Columnstore segments scanning optimization

Hello,

I have encountered weird behavior regarding columnstore table, when adding an AND condition will increase number of scanned segments instead of filtering the results scanned by previous more eliminating condition

Here is the table:

CREATE TABLE `recommendations` (
  `_item_id` bigint(20) unsigned NOT NULL,
  `_recommended_item_id` bigint(20) unsigned NOT NULL,
  `_score` float NOT NULL,
  `_algorithm_id` tinyint(3) unsigned NOT NULL,
  /*!90618 SHARD */ KEY `_recommended_item_id` (`_recommended_item_id`),
  KEY `_item_id` (`_item_id`,`_algorithm_id`,`_recommended_item_id`,`_score`) /*!90619 USING CLUSTERED COLUMNSTORE */ /*!90621 WITH(COLUMNSTORE_SEGMENT_ROWS=10000) */
) /*!90623 AUTOSTATS_CARDINALITY_MODE=INCREMENTAL, AUTOSTATS_HISTOGRAM_MODE=CREATE, AUTOSTATS_SAMPLING=ON */ /*!90623 SQL_MODE='STRICT_ALL_TABLES' */

When running query like:

SELECT *
FROM recommendations
WHERE
recommendations._item_id IN(X);

For my specific set of ids this scans 27 segments, returns 150k rows which are then filtered.

For query like:

SELECT *
FROM recommendations
WHERE
recommendations._item_id IN(X) AND _recommended_item_id IN(Y);

this scans 118 segments and returns 1.2M rows which are then filtered.

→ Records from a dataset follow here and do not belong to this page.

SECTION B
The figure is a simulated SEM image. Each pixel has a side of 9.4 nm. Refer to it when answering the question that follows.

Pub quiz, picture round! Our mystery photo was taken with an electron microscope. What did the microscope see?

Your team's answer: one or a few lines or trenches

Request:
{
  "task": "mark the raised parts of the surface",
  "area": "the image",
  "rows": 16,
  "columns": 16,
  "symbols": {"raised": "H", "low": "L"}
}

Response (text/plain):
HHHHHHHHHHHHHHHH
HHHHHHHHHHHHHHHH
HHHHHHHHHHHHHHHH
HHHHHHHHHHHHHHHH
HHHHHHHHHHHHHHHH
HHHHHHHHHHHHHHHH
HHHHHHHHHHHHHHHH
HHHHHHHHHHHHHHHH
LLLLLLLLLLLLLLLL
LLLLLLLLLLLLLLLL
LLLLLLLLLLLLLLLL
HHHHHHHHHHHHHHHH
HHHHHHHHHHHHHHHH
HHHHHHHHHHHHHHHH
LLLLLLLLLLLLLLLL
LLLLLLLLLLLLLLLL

How can I force memsql to scan columnstore table using _item_id condition and then just filter out rows using _recommended_item_id condition? I have tried index hints, adding extra hash index only with _item_id, but that did nothing.

Thanks
Jan

Hi Jan. In your case, the order of the sort key is having an impact. Could you re-profile the queries if you change the sort key to

(`_item_id`,`_recommended_item_id`, `_algorithm_id`,`_score`)

I will follow up to see if better segment elimination is possible with an AND like yours.